Yours

Try this little exercise: go to your room, gaze at the stuff you have inside, and examine what is yours. In your mind, attach a tag or label to all that you think you own. You may even use a color-coding scheme to rank your belongings from the most important to the least. Then ask yourself how these things came to your possession. Some you may have bought, some given to you. All these you have kept for yourself or for others, all these you have taken to be your own.

You might even have some money locked in some drawer or tucked away in some secret corner. Label that too in your mind and ask how much of that cash is yours, what portion of it you have earned or deserved, what portion you have received as gift.

In some sense, what you just did is what accountants do. Accountants make a living helping us to count things that are ours and those that are not. In neat rows, they lay out our belongings (“assets”), mark those that are not ours and meant to be for others (“liabilities”), and subtract the latter from the former to give us an idea of what on balance is ours (“equity”).

The Gospel story today invites us to do an accounting of a related sort. Jesus is confronted with a trick question by a motley band of bitter enemies, composed of those who are pro-Rome (the Herodians) and anti-Rome (the Pharisees). It is a political question they ask: should we pay taxes to Caesar of Rome, the colonial occupier? It is a sinister question because there is no way out. Seeing through their malice, Jesus asks to be shown a Roman coin with the image of Caesar in it. His answer to their trap: give to Caesar what is Caesar’s and to God what is God’s.

Cryptic answer, yes, but a great escape nonetheless. The tone suggests that this is more than just a matter of paying tribute to rulers or taxes for the common good, of separating church and state, God and government. The cryptic answer is code for know-first-what-is yours-and-what–is-God’s.

So, truly what is yours?

It helps to ask that question again and again not only because it is asked in blue ribbon committees or whenever you fill out your SALNs or go to get a loan or visa. I believe that if there is to be any auditing at the very end of days, that might very well be one of the questions (not at all sinister) that could be asked of us upon entrance to Eden.

At the Jesuit Residence, especially in the company of my aging and infirm brothers, I get to see how we live that question in the various ways we face diminishment. Amid these daily and progressive doses of divestment, I get to ask whether what mattered before still remains, whether what remains now is what matters.

And only after a struggle do I get to see that what remains is all that matters.

We are blest to have Ignatius Loyola pass on to us a bold prayer that dares us to ponder and act on our identity and dearest possessions:

“Take, Lord, and receive all my liberty, my memory, my understanding, and my entire will, all I have and call my own. You have given all to me. To you, Lord, I return it. Everything is yours; do with it what you will. Give me only your love and your grace, that is enough for me.”

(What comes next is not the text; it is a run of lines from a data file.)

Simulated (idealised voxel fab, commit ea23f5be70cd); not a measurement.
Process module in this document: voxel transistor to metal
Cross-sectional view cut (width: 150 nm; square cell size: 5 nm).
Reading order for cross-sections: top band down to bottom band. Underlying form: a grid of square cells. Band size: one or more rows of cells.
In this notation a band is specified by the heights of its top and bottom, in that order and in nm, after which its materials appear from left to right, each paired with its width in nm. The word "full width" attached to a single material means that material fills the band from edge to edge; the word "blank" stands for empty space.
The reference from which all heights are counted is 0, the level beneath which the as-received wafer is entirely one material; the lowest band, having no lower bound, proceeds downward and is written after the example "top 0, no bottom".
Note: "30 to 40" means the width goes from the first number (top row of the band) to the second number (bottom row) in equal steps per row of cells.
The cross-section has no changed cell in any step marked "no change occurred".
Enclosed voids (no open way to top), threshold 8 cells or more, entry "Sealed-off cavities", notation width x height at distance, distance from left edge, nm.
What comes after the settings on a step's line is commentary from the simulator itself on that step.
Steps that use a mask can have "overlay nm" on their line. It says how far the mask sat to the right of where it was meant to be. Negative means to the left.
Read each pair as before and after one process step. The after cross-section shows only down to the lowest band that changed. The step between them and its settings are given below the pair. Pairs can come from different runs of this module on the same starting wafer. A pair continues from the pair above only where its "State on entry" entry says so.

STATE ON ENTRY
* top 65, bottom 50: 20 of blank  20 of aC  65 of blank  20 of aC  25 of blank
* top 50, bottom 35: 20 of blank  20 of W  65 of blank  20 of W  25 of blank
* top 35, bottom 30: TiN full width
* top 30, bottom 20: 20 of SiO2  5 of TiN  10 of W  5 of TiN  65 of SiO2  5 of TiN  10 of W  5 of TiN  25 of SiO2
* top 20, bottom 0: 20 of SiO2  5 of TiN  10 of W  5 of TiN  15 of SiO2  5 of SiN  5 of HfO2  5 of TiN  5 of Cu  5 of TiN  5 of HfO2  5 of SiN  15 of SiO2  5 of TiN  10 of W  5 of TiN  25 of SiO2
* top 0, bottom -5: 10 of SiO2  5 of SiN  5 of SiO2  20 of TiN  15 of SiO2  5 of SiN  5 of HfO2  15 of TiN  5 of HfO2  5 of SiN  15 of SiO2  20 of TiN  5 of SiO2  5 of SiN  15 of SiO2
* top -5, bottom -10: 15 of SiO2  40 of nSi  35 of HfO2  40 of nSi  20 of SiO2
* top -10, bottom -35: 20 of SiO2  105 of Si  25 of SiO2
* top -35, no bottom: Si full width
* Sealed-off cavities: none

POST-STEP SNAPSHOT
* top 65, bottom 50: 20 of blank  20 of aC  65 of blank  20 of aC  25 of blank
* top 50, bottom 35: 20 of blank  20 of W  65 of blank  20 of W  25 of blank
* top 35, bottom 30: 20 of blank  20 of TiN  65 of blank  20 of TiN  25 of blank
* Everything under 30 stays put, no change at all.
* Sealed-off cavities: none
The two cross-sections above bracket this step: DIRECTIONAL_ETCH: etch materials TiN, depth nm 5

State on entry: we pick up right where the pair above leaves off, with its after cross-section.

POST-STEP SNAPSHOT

What remains after all the liberty and memory and understanding and will have been taken from you? What remains after all that is you and that is yours have been taken from you? Nothing, save only this love and this grace. What stays is all that matters.

Tonight, try this other exercise. Go out of your room, get under the evening sky and gaze at the heavens. In your heart, confess to yourself all the things that you hold and own, all that you are. The stars are there to give you a sense of place and proportion, to give context to your confession. For even if you are made of stardust, surely the stars are not yours.

We are not what we have in our rooms, not our possessions, not even what we can call our own. We are what has been given to us. We are what we return to the One who has given everything to us, enough love and grace included.